Another one of Walker's students, Chi-Ante Singletary, focused on Maymie De Mena. De Mena is a woman you'd be hard pressed to find information about, even though she led the entire Latin American and Caribbean chapter of Marcus Garvey's Universal Negro Improvement Association. Her activism led to the independence of Jamaica, Singletary said.


"She's all but written out of all Marcus Garvey histories, and it's one of the biggest injustices among Marcus Garvey scholars," said Singletary. "You have these huge chapters that have caused pivotal moments in history that are written out almost explicitly because they're founded and supported … by black women."

You have these huge chapters [in history] that are written out almost explicitly because they're founded and supported by black women.

Not only are women's accomplishments left out of history, they're sometimes attributed to men. Linda Xue, a Parsons student who directs digital applications and design for Project Continua, wants to know why Wikipedia credits Picasso and Braque with inventing collage. A collective of female artists in the Victorian era made clever collages satirizing Darwin's On the Origin of Species, she noted. How can we seriously think collage was invented only 100 years ago?

What's happened in history and what's happening today is more than just erasure, said student Hannah Lamb-Vines. She worked at the New York Public Library's shop, and said she could only find one collection that had an equal number of female and male authors. "It was supposed to provide knowledge and research for everyone but was contributing to the erasure—not even the erasure, the complete cover-up—of women's literary history," she said.

Project Continua is uncovering women's rich history and bringing it to the masses. Their first zine, Persisters, tells the stories of ten women from Renaissance Italy to 20th century New York. They plan to make many more, "because ten women are just not enough," Xue said.

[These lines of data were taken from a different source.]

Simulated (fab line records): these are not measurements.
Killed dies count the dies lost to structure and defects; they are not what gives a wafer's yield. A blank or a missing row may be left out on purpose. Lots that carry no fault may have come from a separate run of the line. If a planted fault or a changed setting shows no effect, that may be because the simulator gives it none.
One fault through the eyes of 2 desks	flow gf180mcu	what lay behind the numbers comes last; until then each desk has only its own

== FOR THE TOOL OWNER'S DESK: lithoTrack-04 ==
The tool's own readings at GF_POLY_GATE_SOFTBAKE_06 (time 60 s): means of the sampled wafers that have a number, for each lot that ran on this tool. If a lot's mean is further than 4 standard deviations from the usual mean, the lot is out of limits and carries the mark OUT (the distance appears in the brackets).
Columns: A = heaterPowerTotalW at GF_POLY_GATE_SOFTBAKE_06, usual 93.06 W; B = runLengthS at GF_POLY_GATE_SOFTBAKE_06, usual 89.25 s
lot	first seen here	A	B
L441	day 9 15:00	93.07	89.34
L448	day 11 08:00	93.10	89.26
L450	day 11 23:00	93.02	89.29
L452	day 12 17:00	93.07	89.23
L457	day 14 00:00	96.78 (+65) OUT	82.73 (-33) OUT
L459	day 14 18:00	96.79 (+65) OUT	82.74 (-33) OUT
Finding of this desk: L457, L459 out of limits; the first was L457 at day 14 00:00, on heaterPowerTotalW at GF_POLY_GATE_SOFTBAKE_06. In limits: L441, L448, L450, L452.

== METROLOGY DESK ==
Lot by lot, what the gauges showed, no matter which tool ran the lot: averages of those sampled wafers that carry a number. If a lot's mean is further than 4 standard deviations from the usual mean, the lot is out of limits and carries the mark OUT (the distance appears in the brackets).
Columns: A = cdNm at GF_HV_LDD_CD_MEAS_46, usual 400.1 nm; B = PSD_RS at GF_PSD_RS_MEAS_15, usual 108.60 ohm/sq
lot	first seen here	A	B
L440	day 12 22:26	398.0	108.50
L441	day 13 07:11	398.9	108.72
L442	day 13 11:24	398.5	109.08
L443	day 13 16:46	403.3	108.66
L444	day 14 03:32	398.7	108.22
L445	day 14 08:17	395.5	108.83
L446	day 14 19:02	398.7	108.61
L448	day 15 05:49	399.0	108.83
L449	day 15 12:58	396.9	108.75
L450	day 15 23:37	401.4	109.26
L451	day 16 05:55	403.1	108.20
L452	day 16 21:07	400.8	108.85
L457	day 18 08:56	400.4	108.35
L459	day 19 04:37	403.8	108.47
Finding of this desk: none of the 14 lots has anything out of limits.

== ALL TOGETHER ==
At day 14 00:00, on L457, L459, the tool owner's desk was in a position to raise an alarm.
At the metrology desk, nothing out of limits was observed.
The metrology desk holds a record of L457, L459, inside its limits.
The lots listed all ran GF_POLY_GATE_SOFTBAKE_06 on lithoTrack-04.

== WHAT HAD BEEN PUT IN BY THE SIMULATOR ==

These stories show girls that they can do anything, Walker said. And the result is more than just content to talk about in women's history classes. "Until we make the point that females have both breasts and brains, how will the sexual violence against them stop?" she asked. Women feel like we don't have a common history, Walker said, but that's a lie.

What would happen if we started taking women's stories seriously? "We would have a new planet," she said. "There is an alternate universe out there we may want to explore."